Angel investors have been around for a long time. But starting 2-4 years ago, the growth in wealth of successful entrepreneurs & investors means angels are proliferating at a geometric rate.  They've also been able to become more organized, with angel groups like the Common Angels, and angel investor products like Angel List.  At the same time, classic venture firms started making small, angel/seed-stage investments. Lots of investments, in fact.

The result has been really great in some ways: There is an amazing explosion of startups that are getting a chance at building a business. I'm helping a bunch of them myself.

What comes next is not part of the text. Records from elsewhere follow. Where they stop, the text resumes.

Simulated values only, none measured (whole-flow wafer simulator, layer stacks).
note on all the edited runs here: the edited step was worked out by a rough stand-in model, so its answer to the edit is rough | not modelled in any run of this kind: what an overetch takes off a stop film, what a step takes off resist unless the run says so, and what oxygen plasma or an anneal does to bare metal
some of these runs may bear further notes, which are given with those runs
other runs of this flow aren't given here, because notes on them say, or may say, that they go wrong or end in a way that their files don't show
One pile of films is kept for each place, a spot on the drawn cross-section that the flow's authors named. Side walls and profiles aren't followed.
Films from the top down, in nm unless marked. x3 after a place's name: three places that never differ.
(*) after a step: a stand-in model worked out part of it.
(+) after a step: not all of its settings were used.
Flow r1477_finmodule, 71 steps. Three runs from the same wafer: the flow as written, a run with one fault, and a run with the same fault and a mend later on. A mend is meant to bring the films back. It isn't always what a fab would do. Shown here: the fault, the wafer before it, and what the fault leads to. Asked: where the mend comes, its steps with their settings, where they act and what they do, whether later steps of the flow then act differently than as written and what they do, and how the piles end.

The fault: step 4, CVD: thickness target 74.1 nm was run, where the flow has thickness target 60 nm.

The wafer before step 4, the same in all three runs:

But there is an emerging sentient that taking seed / angel money from a VC fund is a bad idea.  There are two good articles describing how this is playing out:

My take on this:

  1. I agree with the signaling-problem analysis.  Don't take seed from a VC. You can consider a bridge note from a VC if you a) have signed term sheets, but need to act on something before you close. (Note that a small number of rounds with signed term sheets DO NOT CLOSE.  Be sure you have a Plan B if you take a bridge.)
  2. Don't go try to raise your Series A until your business is really and truly ready. I see hot startups getting contacted by good investors who are sending buying signs, but who will want another investor to be in the round. If you're not ready, and you go try to find that other investor, you may fail at this. If you do, you'll have a stink on your fundraising that may prevent you from raising a good Series A - and may cost you that first interested investor. Get your act together before you start to nip at the bait being dangled by that first investor.